Cyprus’ economy faces slowdown in 2023: IMF's projections and recommendations
The IMF predicts that the Cypriot economy will experience a slowdown in 2023, with growth expected to reach around 2.5%. This decline can be attributed to a decrease in household incomes, tighter financial conditions, and the delayed impact of sanctions against Russia. The IMF's findings were published in a press release on Monday.
Despite these challenges, the Executive Board of the IMF commends Cyprus for its financial resilience in the face of Russia's invasion of Ukraine. In 2022, the country experienced a growth rate of 5.6%, with employment rates recovering and unemployment reaching a low not seen since the financial crisis. However, high energy prices contributed to inflation and a larger current account deficit. On a positive note, the fiscal surplus reached 2.3% of GDP, and public debt decreased significantly. The banking sector demonstrated high liquidity and capital adequacy ratios, accompanied by improved profitability. The IMF also highlights that private sector deleveraging continues to be hindered by the slow resolution of non-performing loans (NPLs) from the past.
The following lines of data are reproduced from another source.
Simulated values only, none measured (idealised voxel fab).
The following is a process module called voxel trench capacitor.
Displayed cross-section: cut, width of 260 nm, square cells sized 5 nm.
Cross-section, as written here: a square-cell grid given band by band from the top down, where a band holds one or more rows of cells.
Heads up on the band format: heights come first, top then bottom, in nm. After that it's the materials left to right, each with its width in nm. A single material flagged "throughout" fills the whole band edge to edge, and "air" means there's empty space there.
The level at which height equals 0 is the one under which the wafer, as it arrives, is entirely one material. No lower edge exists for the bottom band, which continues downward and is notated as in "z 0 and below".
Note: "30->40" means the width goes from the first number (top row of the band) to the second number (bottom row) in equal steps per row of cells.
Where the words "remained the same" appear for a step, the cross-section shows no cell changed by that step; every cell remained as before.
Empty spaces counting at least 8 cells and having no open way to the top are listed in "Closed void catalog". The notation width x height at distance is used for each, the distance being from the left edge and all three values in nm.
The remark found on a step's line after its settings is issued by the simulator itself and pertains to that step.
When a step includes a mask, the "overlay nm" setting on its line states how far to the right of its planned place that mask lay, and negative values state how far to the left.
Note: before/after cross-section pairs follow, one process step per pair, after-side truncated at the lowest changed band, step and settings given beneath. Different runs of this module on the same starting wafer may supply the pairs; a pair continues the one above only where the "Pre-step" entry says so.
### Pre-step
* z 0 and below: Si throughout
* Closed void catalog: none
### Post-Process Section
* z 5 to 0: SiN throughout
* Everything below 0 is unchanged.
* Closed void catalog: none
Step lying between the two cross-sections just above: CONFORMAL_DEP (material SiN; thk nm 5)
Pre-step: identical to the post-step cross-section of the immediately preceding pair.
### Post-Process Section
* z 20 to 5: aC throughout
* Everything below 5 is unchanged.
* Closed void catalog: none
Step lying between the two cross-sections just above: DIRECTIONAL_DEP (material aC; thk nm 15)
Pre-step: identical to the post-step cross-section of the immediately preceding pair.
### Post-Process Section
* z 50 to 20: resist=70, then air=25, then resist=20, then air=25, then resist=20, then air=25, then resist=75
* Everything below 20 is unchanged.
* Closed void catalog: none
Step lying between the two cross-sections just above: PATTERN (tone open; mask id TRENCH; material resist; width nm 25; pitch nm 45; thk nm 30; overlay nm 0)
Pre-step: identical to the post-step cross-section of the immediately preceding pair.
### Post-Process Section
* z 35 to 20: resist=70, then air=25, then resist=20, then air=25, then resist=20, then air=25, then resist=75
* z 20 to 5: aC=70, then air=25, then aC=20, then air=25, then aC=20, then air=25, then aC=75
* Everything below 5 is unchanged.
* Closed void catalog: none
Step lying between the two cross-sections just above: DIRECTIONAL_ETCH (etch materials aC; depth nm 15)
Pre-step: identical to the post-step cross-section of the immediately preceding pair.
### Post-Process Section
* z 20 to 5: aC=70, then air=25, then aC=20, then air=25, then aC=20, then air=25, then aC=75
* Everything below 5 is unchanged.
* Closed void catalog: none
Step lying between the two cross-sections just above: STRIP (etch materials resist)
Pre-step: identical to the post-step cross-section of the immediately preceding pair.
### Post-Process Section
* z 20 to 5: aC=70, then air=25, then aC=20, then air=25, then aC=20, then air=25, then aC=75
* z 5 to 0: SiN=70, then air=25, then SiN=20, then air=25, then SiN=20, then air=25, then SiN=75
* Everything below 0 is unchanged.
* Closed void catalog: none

Looking ahead, the IMF forecasts that growth in Cyprus is expected to average around 3% in the medium-term. This projection is supported by public and private investments, structural reforms, and further expansion in the information and communication technology (ICT) sector. However, high inflation is expected to recede gradually, given elevated inflation expectations and wage pressures.
Moreover, the IMF emphasizes the importance of a tight fiscal policy in the current year to manage price pressures and continue reducing public debt. Although the external current account is expected to improve moderately, it will remain in a sizable deficit. The IMF advises that fiscal policy should be prepared to respond if growth falls short of expectations.
Regarding wage indexation and support measures, the IMF recommends a comprehensive evaluation of their macroeconomic impact. The Fund cautions against implementing a full automatic adjustment of wages to inflation through the ATA mechanism, as it could lead to persistent inflation, reduced competitiveness, and limited fiscal flexibility to address future shocks. The IMF also suggests carefully recalibrating the guaranteed minimum income program while strengthening its activation requirements.
Furthermore, the IMF stresses the importance of sustaining primary surpluses to reduce public debt over time, supported by a risk-based fiscal framework. It suggests directing available fiscal space towards productive investments for the green and digital transition. Additionally, it recommends placing the National Health Service on a sound fiscal foundation and enhancing the governance and accountability of State-Owned Enterprises to stay on track with the planned fiscal trajectory.
Turning to the banking sector, the Fund acknowledges the improved resilience of Cyprus’ banks but cautions that risks persist. While higher policy rates have boosted bank profitability thus far, credit risks are expected to rise as financial conditions tighten, particularly due to high private sector indebtedness. The IMF advises monitoring these risks closely.
To facilitate faster resolution of legacy NPLs and private sector deleveraging, the IMF emphasizes the importance of implementing policies to address these issues. It urges the forceful implementation of the foreclosure framework to tackle strategic defaulters. Banks are encouraged to proactively utilize all available tools to enable timely restructurings, supported by recent legislative progress. Efforts should also be made to advance work on the newly envisioned hybrid/out-of-court restructuring procedure. The Mortgage-to-Rent scheme is seen as beneficial for resolving NPLs from vulnerable borrowers, but measures should be taken to minimize fiscal risks associated with the scheme.
The IMF also highlights the need for further strengthening the Anti-Money Laundering-Combating the Financing of Terrorism framework in order to address reputational risks.
According to the IMF's press release, Cyprus possesses favorable conditions to capitalize on its well-developed professional services and strategic location. However, streamlining immigration processes would be beneficial to address labor market shortages. Additionally, measures aimed at improving the affordability of housing through supply-side interventions are recommended. Reforms within the Recovery and Resilience Plan (RRP) are deemed essential for overcoming structural obstacles. This includes enhancing governance and future-proofing workers' skills through educational reforms, which should be expedited. Furthermore, investments in digital infrastructure will play a crucial role in supporting the digital transition.
In addition, the IMF emphasizes the significance of adopting a greener growth model as part of the reforms. Achieving emissions neutrality by 2050 in Cyprus requires integration into the regional electric grid, the expansion of renewable energy sources, and the liberalization of the domestic electricity market. These objectives will not only enhance energy security but also necessitate substantial public and private investments, as stated by the IMF.